Dec 6 2015
“You can’t go back.” How many times have we all heard that and recognized the truth of it and wished it wasn’t so? Unfortunately, it is so and that will never change. I’ve tried to change it several times, both here in Canada and back in my former stomping grounds in Britain, but no matter what it is you might be trying to recapture—atmosphere, environment or nostalgia—you can’t do it, because your world has changed beyond recognition since your memories of that time were formed, and the people who shared it all with you have grown and moved on, developing lives of their own in which there’s no room for you today.
A London Cockney comedian called Bernard Cribbens wrote a song called “Fings ain’t wot they used to be” in England in the late 1960s, complaining, in a very comical way, about how everything around him in the world at that time was going rapidly downhill. I rediscovered the song (and the sentiment) recently, after not having thought about it in decades, because I realized that the process hasn’t stopped.
Every now and again, something triggers that old association, and it usually happens when I’m feeling nostalgic about something and I take the time to stop and think back to what it was about it that made it so enjoyable.
Too often now, though, it’s difficult to remember or recapture what that special something was, because in far too many instances it has disappeared completely and there’s nothing left to recognize or identify in what remains, proving that things really aren’t what they used to be… Everything is still going downhill, it seems.
There’s even a word for the process. It’s called entropy, and it’s a form of slow decay; a gradual decline into disorder.
It’s one of those things that’s an inescapable part of life, and though most people might live their entire life without ever hearing or noticing the word, every one of us is more than familiar with how entropy affects us.
This frame of mind I’m in has been growing for some time now—more than a year, at least, and probably for two or three—but it crystallized a month or so ago when my wife and I decided, on the spur of a passing whim when we were in town one evening and temporarily at loose ends, to have a hamburger at a well-known family restaurant where we used to eat regularly when we visited BC from Alberta.
It was a huge disappointment, nothing at all like the memories we had of eating there in past times, and it made me think again of other, similarly disappointing experiences we’ve had in recent years.

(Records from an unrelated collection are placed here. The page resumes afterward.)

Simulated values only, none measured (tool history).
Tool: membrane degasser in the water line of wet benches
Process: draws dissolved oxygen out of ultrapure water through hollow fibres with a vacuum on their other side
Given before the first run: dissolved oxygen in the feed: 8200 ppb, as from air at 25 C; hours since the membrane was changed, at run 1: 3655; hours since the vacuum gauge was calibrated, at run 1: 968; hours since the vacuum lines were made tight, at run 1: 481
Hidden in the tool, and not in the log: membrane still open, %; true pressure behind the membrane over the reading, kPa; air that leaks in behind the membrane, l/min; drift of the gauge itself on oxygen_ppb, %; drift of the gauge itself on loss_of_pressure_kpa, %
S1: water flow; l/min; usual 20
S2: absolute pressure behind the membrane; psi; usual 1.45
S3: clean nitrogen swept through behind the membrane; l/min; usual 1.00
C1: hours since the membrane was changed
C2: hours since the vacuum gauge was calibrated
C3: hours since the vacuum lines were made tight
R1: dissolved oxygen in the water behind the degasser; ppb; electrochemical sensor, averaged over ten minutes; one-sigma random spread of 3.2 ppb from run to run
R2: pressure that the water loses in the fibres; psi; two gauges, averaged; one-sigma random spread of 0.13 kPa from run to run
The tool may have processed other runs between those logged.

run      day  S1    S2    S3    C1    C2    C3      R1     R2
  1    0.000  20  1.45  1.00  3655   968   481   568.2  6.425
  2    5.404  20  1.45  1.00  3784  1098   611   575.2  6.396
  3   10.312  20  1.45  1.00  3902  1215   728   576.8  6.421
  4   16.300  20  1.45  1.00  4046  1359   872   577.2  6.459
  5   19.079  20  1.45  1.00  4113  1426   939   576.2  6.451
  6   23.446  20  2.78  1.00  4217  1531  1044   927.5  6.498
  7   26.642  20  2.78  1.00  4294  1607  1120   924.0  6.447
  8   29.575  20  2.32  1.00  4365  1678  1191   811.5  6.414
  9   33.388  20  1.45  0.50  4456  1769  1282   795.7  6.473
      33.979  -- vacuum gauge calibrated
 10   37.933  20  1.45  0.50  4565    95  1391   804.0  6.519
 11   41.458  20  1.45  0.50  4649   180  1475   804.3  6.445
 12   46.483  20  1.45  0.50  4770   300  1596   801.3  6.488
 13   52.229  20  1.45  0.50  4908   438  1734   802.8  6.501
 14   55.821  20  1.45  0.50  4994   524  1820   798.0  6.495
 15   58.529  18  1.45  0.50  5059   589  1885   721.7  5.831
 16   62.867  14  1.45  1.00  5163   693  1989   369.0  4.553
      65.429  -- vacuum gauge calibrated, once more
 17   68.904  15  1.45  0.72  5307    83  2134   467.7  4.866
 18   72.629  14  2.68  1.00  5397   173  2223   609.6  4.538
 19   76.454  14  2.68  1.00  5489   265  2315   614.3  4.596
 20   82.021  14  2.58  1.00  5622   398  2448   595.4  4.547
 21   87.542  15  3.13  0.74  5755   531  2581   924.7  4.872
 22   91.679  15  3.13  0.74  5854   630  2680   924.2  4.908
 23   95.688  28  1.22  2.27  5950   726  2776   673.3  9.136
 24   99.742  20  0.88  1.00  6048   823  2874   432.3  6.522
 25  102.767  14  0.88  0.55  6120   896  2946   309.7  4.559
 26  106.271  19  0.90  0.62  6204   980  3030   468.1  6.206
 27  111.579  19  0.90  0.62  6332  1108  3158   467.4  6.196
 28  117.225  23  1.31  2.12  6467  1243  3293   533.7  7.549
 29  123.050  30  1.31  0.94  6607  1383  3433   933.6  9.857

I’m not saying there was anything wrong with that particular restaurant itself, or with the service we received that evening. On the contrary, the premises were bright and attractive, the atmosphere was friendly, welcoming and pleasantly busy, and the staff were attentive, helpful and efficient. It was the food that had changed; the individual components of the meal. The flavours, textures and even the composition of the meal had changed radically over twenty years of entropy: the buns were hugely different—fluffy, too dry and floury and altogether commonplace compared to the smaller, more dense and chewably delicious buns that had characterized the legendary institution in the 1980s. The fries were different, too, which was a shame.
Of course it doesn’t need someone with a marketing degree to attribute causes to the differences we noticed. The restaurant chain in question is no longer owned by its founders. It’s now part of a much larger and more complex organization that is operated nowadays, like every other successful multi-divisional corporation, with an eye on the bottom line and overall corporate cash flow and profit. That means it’s effectively governed by accountants whose job it is to cut down costs by shaving off a fraction of a cent here, there and everywhere by exercising economies of scale and buying wherever they can get the best deal.
Over a period of years, though, those economies and parings add up to a loss of identity and ultimately to a loss of character, sacrificing the elements that made the chain and its food unique and earned its reputation for excellence in the first place. There’s no malice involved anywhere in the development. No one ever set out to undermine or devalue what was there. It simply occurred, incrementally, over long periods of “economic improvements” and the end result, for those who remember why they used to go there, is disappointment and regret because spicy country gravy has given way to bland brown guck, chewy buns have been replaced by starchy, indigestible tastelessness, and the tangy, delicious piquancy that used to make eating there a pleasure has been filtered and finessed out of existence.
That’s entropy at work, and it happens all the time. DQ is no longer called Dairy Queen, because DQ serves no dairy products at all nowadays—they were phased out—and KFC would really like you to forget that the Colonel’s chicken was ever “Fried”. It isn’t now. But then, it’s no longer the Colonel’s, no matter what the marketers say about the original recipe. It’s been entropied.